描述
The first comprehensive monograph on the cross-disciplinary practice including over 100 built and ephemeral works
Since its founding in 1981, New York-based studio Diller Scofidio + Renfro (DS+R) has designed some of the world’s most revered civic spaces and cultural institutions. Their practice covers architecture, urban design, installation art, performance, digital media, and print.
From the renowned High Line in New York City to the upcoming V&A East Storehouse in London to some of their earliest projects like the Blur building designed for the 2002 Swiss Expo, DS+R explores alternative strategies in space-making that engage and surprise on a global scale.
Designed by DS+R as a pair of structurally conjoined volumes, this monograph invites readers to bridge different modes of production and reconsider the limits of architecture. The unique binding allows each volume to be read individually or in parallel by unfolding the book at the spine. Special crossover layouts link the two volumes with shared obsessions.
The monograph features layouts by design consultancy 2×4, with photography by Iwan Baan and Matthew Monteith amongst other photographers. It also includes new dialogues with visionaries from other creative fields, including artist Edmund de Waal, art critic and curator Hans Ulrich Obrist, curator Paola Antonelli, actor Alan Cumming, choreographer William Forsythe, professor Sylvia Lavin, curator Ana Miljacki, and Jill Medvedow.
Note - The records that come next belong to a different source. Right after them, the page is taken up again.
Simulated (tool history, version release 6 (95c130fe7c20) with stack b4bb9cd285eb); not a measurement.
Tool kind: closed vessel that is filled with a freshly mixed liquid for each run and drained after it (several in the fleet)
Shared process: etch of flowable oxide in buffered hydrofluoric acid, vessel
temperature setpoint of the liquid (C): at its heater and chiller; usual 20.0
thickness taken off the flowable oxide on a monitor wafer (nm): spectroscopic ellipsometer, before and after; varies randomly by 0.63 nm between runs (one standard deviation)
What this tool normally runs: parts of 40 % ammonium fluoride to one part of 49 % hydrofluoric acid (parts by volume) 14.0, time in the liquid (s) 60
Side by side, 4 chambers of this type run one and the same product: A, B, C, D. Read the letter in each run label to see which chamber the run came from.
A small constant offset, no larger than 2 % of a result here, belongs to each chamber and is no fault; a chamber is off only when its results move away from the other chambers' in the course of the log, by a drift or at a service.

Diller Scofidio + Renfro is an American interdisciplinary design studio which integrates architecture, the visual arts, and the performing arts. Based in New York City, the studio was founded by architects Elizabeth Diller and Ricardo Scofidio in 1981. Charles Renfro joined in 1997, and was named partner in 2004. Benjamin Gilmartin became the firm’s fourth partner in 2015.
The studio’s international body of work includes notable examples of urban landscape design, such as the High Line in New York and Zaryadye Park in Moscow; institutional buildings, including museums such as The Broad and the United States Olympic & Paralympic Museum; and various installations, exhibitions, and performance projects.